That’s fair, it might be an interesting experiment to try and compare the winrate of a bot trained with 100% of match data to the winrate of a bot trained with 50% matches worth of data. If it’s significantly better, could be a good indication there is still a lot to squeeze out by just collecting more data.
Additionally, just a thought, but something I’ve used in the past on another game (generals.io) that improved my initial behavioral cloning approach (copy-cat approach) was to move beyond mimicking a single particular algorithm (which was my first thought too). Instead, what I did was I took a huge number of match data from the top X players, and modified the loss function by scaling it with the match outcome (-1 for loss, 1 for win).
So for example, let’s say I have match data for player A vs player B, which consisted of 250 turns worth of data (one turn for each player, with a frame of history and the actions they took). Suppose Player A wins the match, well in this case, I would take all of his of turn data, and I would attempt to train the algorithm with supervised learning to predict the action he would take, and multiply the loss function by 1 (because he won), which is very similar to what you are doing now, except instead of only predicting a particular player’s turn data in the whole dataset, you are always predicting the actions taken by the winner of the match. Finally, I would also take the turn data for Player B (the loser), and perform the exact same training except I would scale the loss function gradient by -1, which is essentially training the network to AVOID mimicking his moves.

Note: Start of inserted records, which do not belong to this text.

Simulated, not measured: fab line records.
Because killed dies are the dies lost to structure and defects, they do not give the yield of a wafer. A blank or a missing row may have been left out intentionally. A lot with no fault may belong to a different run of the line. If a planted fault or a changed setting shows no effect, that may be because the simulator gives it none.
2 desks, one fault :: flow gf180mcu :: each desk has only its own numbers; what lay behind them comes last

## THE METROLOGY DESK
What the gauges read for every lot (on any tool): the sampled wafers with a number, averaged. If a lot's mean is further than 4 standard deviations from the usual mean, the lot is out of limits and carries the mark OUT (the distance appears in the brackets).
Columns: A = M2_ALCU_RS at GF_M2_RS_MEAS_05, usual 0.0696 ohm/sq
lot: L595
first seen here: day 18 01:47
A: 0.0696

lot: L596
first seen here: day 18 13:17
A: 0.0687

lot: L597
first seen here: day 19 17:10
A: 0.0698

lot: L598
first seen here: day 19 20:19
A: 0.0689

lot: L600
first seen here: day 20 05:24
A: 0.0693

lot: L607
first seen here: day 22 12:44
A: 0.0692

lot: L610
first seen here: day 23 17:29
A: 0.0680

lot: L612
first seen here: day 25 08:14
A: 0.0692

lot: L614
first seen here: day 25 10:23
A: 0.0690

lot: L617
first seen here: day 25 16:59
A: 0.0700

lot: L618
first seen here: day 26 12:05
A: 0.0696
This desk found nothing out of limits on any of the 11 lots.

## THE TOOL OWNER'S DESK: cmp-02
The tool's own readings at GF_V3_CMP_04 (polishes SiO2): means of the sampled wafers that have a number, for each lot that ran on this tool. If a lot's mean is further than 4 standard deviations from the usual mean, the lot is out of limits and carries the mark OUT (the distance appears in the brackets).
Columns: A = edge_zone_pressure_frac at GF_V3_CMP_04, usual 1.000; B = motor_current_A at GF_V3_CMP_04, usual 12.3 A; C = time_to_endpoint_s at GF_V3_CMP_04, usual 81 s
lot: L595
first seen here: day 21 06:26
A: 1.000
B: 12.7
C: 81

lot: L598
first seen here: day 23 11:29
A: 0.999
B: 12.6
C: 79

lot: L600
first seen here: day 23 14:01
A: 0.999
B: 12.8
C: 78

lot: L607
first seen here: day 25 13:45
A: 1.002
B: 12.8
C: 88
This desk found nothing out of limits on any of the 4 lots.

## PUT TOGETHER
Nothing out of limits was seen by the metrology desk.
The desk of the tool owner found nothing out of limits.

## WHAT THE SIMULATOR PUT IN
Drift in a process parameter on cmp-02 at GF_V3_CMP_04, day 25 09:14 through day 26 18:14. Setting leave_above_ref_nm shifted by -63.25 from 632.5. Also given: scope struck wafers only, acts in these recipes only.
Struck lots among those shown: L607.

General idea is that you want your network to mimic the best player’s win they are winning matches, and avoid behaving like the players that lost. However, Terminals might have an advantage because of the HP system and how it definitively leads to a win (I think), so in that case, it might be worth training a network to try and predict how much HP damage it will take AND how much it will deal by playing a certain move, then you just pick the action with the highest expected dealt/received ratio. Or, just use the paradigm above, but instead of scalling loss by match outcome (-1 or 1), just scale it by (damagedealt - damagereceived) so that it learns to mimick the moves that have a high dealt/received ratio and avoid mimicking moves with a bad ratio. When I switched to this paradigm when competing in that other game, I saw a HUGE boost in performance because of the increase in dataset size that I got by looking at many more high-level players worth of data instead of just one.
Typically, you determine the epoch count (how many epochs you should train before stopping) via validation. So, for example, you start off with train/valid/test splits. You perform your training process, and suppose after N epochs you see that your validation error starts increasing (and doesn’t stop). Now, given this N, you combine your train+valid sets into one bigger set and re-train your model again using the best hyperparameters found during validation process (including the N) and you stop after training N epochs, and test the model on the test set to get your test error.
Finally, after having validated and tested your model, you take the ENTIRE dataset (train+valid+test) and you re-perform the entire training process on the whole dataset with the same hyperparameters (and N) as before. After you are done training, this is your final model that you have produced, and is likely to perform as good (or better) than its test error indicates (since it has more data to train on than it did previous). Very common error to only train on the train set and just use that model as your final model, missing out on a large chunk of your dataset.
EDIT: One last thing I thought of (sorry for the wall of text LOL), another improvement that significantly increased my bot’s winrate in that other game was to introduce data augmentation via rotation/mirroring to exploit the symmetry of the game. I’m not sure if you can rotate for Terminals, but it looks like Terminals is symmetrical horizontally, so that you can take all of the turn data you have, and then duplicate it and mirror the game state/actions, which will still be completely valid moves. In essence, it should quickly double the size of your dataset (with a bit of correlation) which is one of the best ways to reduce overfitting.